Case ID: pa_245/html/0519-01.html
Source: Caselaw Access Project
Author: {"author": "Per Curiam,", "license": "Public Domain", "url": "https://static.case.law/"}
Date Created: 2024-08-24T03:29:51.129683

Stratton, Appellant, v. Allegheny County.
    
      Constitutional law — Constitution of Pennsylvania — Article III, Sections 7 and SO — Act of April 18, 1918, P. L. 96 — Classification of cities and counties.
    
    1. The Act of April 18, 1913, P. L. 96, authorizing cities and counties wherein the county seat is within the limits of a city, to erect joint county and municipal buildings, is a general law and does not violate Article III, Section 7, of the Constitution, which provides that “the general assembly shall not pass any local or special law......regulating the affairs of counties, cities......nor shall any law be passed granting powers or privileges in any case where the granting of such powers and privileges shall have been provided for by general law, or where the courts have jurisdiction to grant the same or give the relief asked for,” nor does it violate Article III, Section 20, of the Constitution, which provides that the general assembly shall not delegate to any special commission, private corporation or association, any power to make, supervise or interfere with any municipal improvement.
    
      Municipalities — Contracts—Employment of architects — Increase of indebtedness.
    
    2. The provisions of the statutes requiring that contracts relating to city affairs shall be let after advertisement to the lowest responsible bidder, do not apply in the making of contracts for the employment of attorneys, physicians, engineers or others, involving professional skill. They ¿o not, therefore, apply to a contract by a city for the employment of an architect for the erection of a building, as an architect’s services involve professional skill, knowledge and judgment.

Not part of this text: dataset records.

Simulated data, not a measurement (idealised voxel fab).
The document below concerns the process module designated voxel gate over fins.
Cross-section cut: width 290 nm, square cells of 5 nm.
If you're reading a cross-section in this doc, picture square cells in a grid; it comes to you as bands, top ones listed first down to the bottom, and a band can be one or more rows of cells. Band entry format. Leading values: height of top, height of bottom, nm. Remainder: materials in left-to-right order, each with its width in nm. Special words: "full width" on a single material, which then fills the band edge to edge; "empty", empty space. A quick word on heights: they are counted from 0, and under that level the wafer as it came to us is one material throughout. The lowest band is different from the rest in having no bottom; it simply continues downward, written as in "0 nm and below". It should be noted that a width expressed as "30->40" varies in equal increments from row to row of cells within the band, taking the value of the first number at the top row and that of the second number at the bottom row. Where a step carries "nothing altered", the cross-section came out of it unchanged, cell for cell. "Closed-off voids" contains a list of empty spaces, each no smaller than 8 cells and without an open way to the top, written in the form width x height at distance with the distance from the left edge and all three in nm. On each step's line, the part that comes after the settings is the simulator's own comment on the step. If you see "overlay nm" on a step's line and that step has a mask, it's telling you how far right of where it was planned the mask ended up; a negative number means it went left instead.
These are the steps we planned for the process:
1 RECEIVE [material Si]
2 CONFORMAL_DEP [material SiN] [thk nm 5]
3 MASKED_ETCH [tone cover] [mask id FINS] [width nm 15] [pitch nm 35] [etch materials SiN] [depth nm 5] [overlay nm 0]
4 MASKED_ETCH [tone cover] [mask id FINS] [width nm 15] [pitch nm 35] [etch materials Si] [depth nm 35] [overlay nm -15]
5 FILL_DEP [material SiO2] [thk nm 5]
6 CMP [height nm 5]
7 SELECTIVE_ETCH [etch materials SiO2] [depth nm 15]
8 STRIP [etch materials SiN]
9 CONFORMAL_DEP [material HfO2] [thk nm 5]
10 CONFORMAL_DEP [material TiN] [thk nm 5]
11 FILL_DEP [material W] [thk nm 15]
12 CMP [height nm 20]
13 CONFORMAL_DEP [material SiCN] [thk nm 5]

    3. Where a city has raised money by a bond issue for the construction of a municipal building, the making of a contract for the erection of such building cannot be construed as a further increase of indebtedness, where it does not appear that the money in hand will not be sufficient to answer all obligations imposed by the contract.
    Argued April 20, 1914.
    Appeal, No. 86, Oct. T., 1914, by plaintiff, from decree of C. P. Allegheny Co., Oct. T., 1913, No. 1981, in equity, refusing an injunction, in case of E. L. Stratton v. The County of Allegheny and The City of Pittsburgh and I. K. Campbell, J. Denny O’Neil and S. J. Toole, Commissioners of the County of Allegheny; William A. Magee, Mayor of said City of Pittsburgh, and E. S. Morrow, Controller, and John M. Goehring, E. Y. Babcock, Robert Garland, William A. Hoeveler, J. P. Kerr, P. J. McArdle, Enoch Rauh, W. G. Wilkins and S. S. Woodburn, Councilmen of said City of Pittsburgh.
    Before Fell, C. J., Brown, Potter, Elkin and Stewart, JJ.
    Affirmed.
    Bill in equity by a taxpayer to declare void a contract entered into between the County of Allegheny and the City of Pittsburgh, and for an injunction.
    Swearingen, J., filed the following opinion:
    The important question in this case is the constitutionality of the Act of April 18, 1913, P. L. 96. It has been attacked upon the following grounds:
    1. It is alleged that the act violates Article III, Section 7, of the Constitution, which provides:
    “The General Assembly shall not pass any local or special law......Regulating the affairs of counties, cities, townships, w;ards, boroughs or school districts ......Nor shall any law be passed granting powers or privileges in any case where the granting of such powers and privileges shall have been provided for by general law, nor where the courts have jurisdiction to grant the same or give the relief asked for.”
    2. It is also alleged that the act violates Article III, Section 20, which provides that:
    “The General Assembly shall not delegate to any special commission, private corporation or association, any power to make, supervise or interfere with any municipal improvement, money, property or effects, whether held in trust or otherwise, or to levy taxes or perform any municipal function whatever.”
    In the courts, the presumption is that a statute, regularly enacted by the law-making branch of the government, is constitutional. “We can declare an Act of Assembly void, only when it violates the Constitution clearly, palpably, plainly; and in such manner as to leave no doubt or hesitation on our minds”: Com. ex rel. v. Hyneman, 242 Pa. 244.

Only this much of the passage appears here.